11 Jul 2019

The UK's ethnic pay gap

From Nights, 9:40 pm on 11 July 2019

A report by the British Office of National Statistics shows significant pay gaps between ethnic groups in the country.

The statistics show Bangladeshi workers earn 20.1 percent less than white British workers. Minority ethnic groups in London earn on average 21.7 percent less than white employees.

“I think it shocked quite a few people,” says Sharan Dhaliwal, editor in chief of Burnt Roti Magazine, a London-based publication that aims to give a platform to young creatives in the UK with Indian, Pakistani and Bangladeshi backgrounds.

 “Now, the most interesting thing with the report is that a lot of the gaps were generational. A lot of the Bangladeshi gaps were Bangladeshi men from their 40s onwards whereas younger ethnic people were closing the gap slightly,” Dhaliwal says.
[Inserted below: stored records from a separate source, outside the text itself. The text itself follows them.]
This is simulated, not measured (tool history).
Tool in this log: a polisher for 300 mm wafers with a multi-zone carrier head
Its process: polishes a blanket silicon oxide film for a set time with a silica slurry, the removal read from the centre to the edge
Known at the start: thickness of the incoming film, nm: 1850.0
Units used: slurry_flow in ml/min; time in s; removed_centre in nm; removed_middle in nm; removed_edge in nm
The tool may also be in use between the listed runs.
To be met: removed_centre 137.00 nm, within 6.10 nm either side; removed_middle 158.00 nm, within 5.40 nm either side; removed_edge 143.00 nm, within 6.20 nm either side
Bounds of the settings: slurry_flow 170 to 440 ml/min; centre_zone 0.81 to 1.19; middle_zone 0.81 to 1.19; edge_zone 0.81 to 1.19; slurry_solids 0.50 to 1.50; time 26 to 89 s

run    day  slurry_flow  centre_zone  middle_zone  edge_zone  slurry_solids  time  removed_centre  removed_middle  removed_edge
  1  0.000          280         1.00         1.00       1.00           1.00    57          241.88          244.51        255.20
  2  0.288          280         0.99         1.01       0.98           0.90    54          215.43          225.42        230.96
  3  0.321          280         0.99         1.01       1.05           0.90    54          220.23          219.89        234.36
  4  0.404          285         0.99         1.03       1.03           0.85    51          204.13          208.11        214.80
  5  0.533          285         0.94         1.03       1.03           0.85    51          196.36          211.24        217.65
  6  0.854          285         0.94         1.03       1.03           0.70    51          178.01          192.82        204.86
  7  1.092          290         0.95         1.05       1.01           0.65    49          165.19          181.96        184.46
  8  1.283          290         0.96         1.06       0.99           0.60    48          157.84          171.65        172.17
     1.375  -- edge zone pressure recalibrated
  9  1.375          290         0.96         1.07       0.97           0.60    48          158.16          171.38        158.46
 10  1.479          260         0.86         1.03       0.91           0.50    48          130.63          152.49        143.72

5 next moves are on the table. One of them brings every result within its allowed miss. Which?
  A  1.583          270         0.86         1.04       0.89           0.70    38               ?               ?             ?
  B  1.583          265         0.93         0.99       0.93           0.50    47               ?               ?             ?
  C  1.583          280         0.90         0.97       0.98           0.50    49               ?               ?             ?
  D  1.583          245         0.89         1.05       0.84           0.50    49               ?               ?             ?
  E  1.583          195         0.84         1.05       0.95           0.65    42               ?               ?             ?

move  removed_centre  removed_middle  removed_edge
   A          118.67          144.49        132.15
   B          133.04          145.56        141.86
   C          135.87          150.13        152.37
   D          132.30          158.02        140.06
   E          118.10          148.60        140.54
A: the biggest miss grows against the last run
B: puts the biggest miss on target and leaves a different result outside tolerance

Sharan Dhaliwal is the editor in chief of Burnt Roti Magazine.

Sharan Dhaliwal is the editor in chief of Burnt Roti Magazine. Photo: Burnt Roti

She says the first big wave of migration to the UK from was during the Partition of India in 1947, when British colonial rulers divided what was British India into two independent nations; India and Pakistan.

“It was during a lot of the genocides that happened, so people were escaping… and there was a lot of immigration during that time.”

In the early 1970s, during the Bangladesh liberation war with what was then east Pakistan, a large number of Bangladeshi people also migrated to the UK.

New immigrants took any job they could, taking any pay they could get, often in factories says Dhaliwal.

“It’s easier now for younger people to come in and ask for a better pay, but there’s still a gap, there’s still a massive gap.

"I found it really interesting [that] it's generational because I think we never think of that, we never think when people immigrate over, the way that they have to just grab a job, any job that they can grab, and there’s going to be a massive pay gap there.”

It's now time to close that gap, she says.

In terms of a gender pay gap, the largest exists between Indian workers.

 “It was very much a thing that when people came over the men would work, and the women would look after the children, so they wouldn’t work.”

The pay gap didn’t really consider the fact that women didn’t work and when they did it was part time or freelance, she says.

“It was rarely a full-time job where you can actually build in statistics for women in that generation.”

There’s now a big uprising of young women from ethnic minority backgrounds working to make changes in society.

“Whether it’s political or in the creative world, there’s a lot of independent things being created by young women. There’s so many people starting new businesses and that’s not something that really happened before.”

These are people who are able to hire employees, she says.

“Yes, we still need to match the gap in the pay and there’s a lot of work to be done there and a lot of the work needs to be done from higher up in these industries because that’s not being done.

"A lot of ethnic people are just starting their own thing, are just saying we’ll do it ourselves, let’s start our own business and then we can match our own pay and we can pay people the way we want to.